Despite its flaws, Skyline was good for one thing:
A How-To Guide on How Not To Make A Sucky Science-Fiction Flick:
1. Do not make your characters unlikeable.
This includes axing the following tropes:
if characters have premarital sex, they will meet their final judgment in the gooey jaws of a freaky alien who wants to eat their brains.
That's just not cool, dudes. Complicated characters, people. Nobody's perfect, so why don't you just put down that stone like it's hot and burning your holier-than-thou palms off.
Also - don't kill off the token black character because he cheated (and because he's black). That just ain't cool either.

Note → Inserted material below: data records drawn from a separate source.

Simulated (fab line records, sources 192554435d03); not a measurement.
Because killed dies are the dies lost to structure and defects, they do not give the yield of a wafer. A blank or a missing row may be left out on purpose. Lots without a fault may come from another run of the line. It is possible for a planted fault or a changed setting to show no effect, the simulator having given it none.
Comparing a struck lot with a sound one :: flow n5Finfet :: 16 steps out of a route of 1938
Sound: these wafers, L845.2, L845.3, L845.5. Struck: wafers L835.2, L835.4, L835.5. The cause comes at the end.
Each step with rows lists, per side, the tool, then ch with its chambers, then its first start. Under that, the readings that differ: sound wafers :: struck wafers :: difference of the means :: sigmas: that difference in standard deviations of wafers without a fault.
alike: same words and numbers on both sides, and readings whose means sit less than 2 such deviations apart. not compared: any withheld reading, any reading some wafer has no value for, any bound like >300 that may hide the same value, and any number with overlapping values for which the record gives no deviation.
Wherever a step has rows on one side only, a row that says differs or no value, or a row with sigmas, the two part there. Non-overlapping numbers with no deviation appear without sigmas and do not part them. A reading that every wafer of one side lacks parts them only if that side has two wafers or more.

If you want to have shiny objects being displayed on the arms of rich, privileged men here's an idea: make sure they're not women. Because, last time I checked, they're people too. Women don't just have to wail the names of their lovers out when shit happens. Or cry. Or run around like hysterical idiots. They can pick up axes, too you know, and kick some major ass (which you at least acknowledged by throwing a bone to the female members of the audience -- but yeah, we saw right through it, didn't we ladies). Also -- the only survivor is a pregnant woman? We can fulfill more roles than that of the Mother. Jerks.
Also, homosexual couples are not the butts of jokes. So shut the fuck up with the jeers.
Science fiction looks ahead to the future. It does not reinforce the hetero-normative, white-centric, patriarchal standards of the current society without commentary.
2. Science Fiction also requires that some amount of technology be an issue within the story.
Rampaging aliens hellbent on destruction and BRAAAAIIIIINNNNNNSSSSSS do not count. Because, if it doesn't go beyond that, then it's just about as deep as an evaporated lake.
3. Story requires showing not telling, continuity, and character development.
Unlike the deceased members of earthling society, the audience does have their brain. They don't need to be told what they just saw happen on the screen.
Major dialogue fail, writers. Of epic, cringe-worthy proportions. I hope you're all ashamed of yourselves and made Fs on your coursework.
Continuity means that everything fits together and we don't have random things happening. Like night turning miraculously into day. Or people being unable to open doors like normal folks.
Character development would have meant that whiny-assed protagonists change into mature heroes. Or something. And no, possessing an alien by the end of the film doesn't count.
I got nothing else. I'm still reeling by how incompetent, incoherent, disappointing, lackluster, and awful the whole thing was.
People are better than this.
I wonder, back in the day, it used to be a conflict over art for art's sake or social reform or some other significant thing.
Now I think we're even beyond art for art's sake. I think we're more into "art" for the shininess -- the explosions, the boom, the spectacular visual effects that are hollow with a story to wear it -- sake of it all.
Of course, I shouldn't romanticize the past.
Chaucer used bathroom humor too.
Which, thankfully, Skyline did not. For that, it gets a silver star of the sticker variety.